In my early 20's, my desire to "help people" led me to a tiny community that housed a shelter for women and children who had been abused. I performed "curbside social work", meeting moms on the playground, helping them find food banks and free healthcare. hey taught me about the power of motherhood, and how it was possible to raise a child with nothing but love to sustain them. The 20-something me worked from noon to 10 pm, all alone in the dark night, with only foolish pride and cheerful naivete standing between me and a steady infiltration of drugs, gangs, and predators. I learned more about socioeconomics, white privilege, feminism, and change-making from my strong, spirited clients, then in any college classroom. I loved every minute of that job. I was never afraid. But I also knew that I had back-up. There was a police officer who had been assigned to the small rows of apartment buildings where my clients lived, and he was "neighborhood policing" at its finest.
I had never met a police officer like this man. I had never met a man like this police officer. Kind. Soft-spoken. Gentle with my littlest clients, and with a dark sense of humor that disarmed my most angry grown-up clients. He wrote condolence notes to citizens who had lost loved ones in car accidents. He showed up. Every night. He was fair, and he was thorough, and he didn't flinch when the "naked lady" upstairs overdosed one too many times, and we had to walk into her smoke-filled room to make sure she wasn't dead.
So when I was offered a position with a neighboring police force, I jumped at the opportunity. I already had tremendous respect for what the police did. For the sacrifices they made for us. For the power that accompanied a shiny badge and confident gait. I said yes. I knew that it was an old boys club. And I was ready for an adventure. I was a "change-maker". Over-confident, and blessed with a naive blend of courage and stupidity.
What I saw in that urban police department would change my life. It would change my life, and end my career, all in one divisive swoop. Not all police officers were like the one who stood next to me in that tiny apartment. Heroes are not always the men that you expect them to be.

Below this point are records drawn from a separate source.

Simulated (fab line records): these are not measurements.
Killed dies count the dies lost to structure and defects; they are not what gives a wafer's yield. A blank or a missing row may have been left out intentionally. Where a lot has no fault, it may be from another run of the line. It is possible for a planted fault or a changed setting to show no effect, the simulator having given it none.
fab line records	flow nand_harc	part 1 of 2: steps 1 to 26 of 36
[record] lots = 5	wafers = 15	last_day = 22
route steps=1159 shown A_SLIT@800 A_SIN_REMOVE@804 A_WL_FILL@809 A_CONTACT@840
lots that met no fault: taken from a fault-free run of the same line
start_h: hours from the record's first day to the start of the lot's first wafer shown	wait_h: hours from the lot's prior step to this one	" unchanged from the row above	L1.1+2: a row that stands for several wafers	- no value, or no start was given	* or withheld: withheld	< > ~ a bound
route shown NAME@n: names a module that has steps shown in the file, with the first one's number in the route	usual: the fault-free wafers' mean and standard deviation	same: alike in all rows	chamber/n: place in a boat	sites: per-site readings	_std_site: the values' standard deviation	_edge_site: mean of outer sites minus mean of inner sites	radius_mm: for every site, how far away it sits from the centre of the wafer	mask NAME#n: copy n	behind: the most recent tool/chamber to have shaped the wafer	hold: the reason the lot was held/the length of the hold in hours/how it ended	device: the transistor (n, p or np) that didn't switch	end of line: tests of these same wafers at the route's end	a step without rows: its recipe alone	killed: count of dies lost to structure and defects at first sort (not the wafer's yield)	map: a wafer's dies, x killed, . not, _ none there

I was young. I was pretty. I was a civilian employee, brought into the Special Victims Unit to do "social work". On the totem pole of police officers, I was hanging out at the very bottom....in 4-inch heels. I was on the secret side of the thin blue line, but I hadn't earned my stripes yet.
What I saw in one short year, was nothing short of extraordinary. Men (and they were mostly men), tasked with keeping the rest of us safe. Not just the pretty girls. But the drug dealers. The 19-year-old gangsters. The women who called 911 to report domestic violence, only to try to beat the shit out of the police officers who arrived. I saw mothers lose their children, and children bury their mothers, and through it all these officers jumped in their patrol cars every.damn.day and drove off to save their souls. It has been said that firefighters get all the glory. When they drive down the street, sirens blaring, people are always thrilled to see them. But when cops come rushing to the scene, everyone runs the other direction.
Police work goes against human nature. Police officers bear witness to the things that we only see in movies. Death, torture, accidents....the things that nightmares are made of. They are asked to stay composed. To never show fear. To show up. To do right. To stand down. But the most important task they have, is to come home every night. To come back. To survive. For their families, and most importantly, their children.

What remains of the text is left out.